When I arrived, I found out that we are working in one Port-au-Prince district called Delmas. The other "neighborhood" is a displacement camp at the border with Santo Domingo - a camp of people who fled to the Dominican Republic but have been returned to Haiti).
Each day I pass by collapsed buildings where hundreds of people are still buried. The streets are full of holes, garbage and rubble. Everywhere there are tent cities in the open spaces - tight groups of 20 to a thousand families packed into parking lots, gardens, parks - some on top of the rubble.
The camp is in miserable condition. The people are making small shelters from materials taken from the rubble. Many do not have adequate roofing. The camp is literally located in a garbage dump, surrounded by open sewage flows. Most families have no regular or reliable access to water or food. The camps have had no latrines for over four weeks, and now only five or six latrines are established for over 8,000 people. People are spending their last savings on food and clothes.
I am doing a variety of activities. Today, [February 19] I went into one of the displacement areas and organized a meeting for a child protection committee, I organized some youth to clean up a makeshift soccer field, I monitored the progress of teachers in the child-friendly space, and I helped get two abandoned children registered with the local authorities to then be placed with a woman who can care for them.

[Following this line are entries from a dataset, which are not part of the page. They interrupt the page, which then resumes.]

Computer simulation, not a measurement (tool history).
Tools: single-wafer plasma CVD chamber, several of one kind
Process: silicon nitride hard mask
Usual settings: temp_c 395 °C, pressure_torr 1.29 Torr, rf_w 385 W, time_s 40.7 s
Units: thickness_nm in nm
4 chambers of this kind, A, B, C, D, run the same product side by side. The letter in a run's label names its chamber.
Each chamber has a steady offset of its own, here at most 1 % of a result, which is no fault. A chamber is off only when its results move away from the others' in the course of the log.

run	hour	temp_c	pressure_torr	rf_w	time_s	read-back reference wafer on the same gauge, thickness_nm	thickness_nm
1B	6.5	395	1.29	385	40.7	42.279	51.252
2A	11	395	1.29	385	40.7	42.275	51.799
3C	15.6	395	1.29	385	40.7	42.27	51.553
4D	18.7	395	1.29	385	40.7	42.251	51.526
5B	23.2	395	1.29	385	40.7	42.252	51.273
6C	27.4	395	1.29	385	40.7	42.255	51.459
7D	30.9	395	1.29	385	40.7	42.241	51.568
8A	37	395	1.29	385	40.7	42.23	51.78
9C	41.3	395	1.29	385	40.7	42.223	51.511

I played Frisbee with some children. I planned a teacher workshop for tomorrow, where I will help 25 teachers design children's activities on the topics of proper latrine use, staying safe, avoiding injuries in the camp, and more. We are starting some basic academics. The teachers will be guided in some exercises to help children express and share their losses and future plans. We will also work on a community protocol for the care of abandoned children.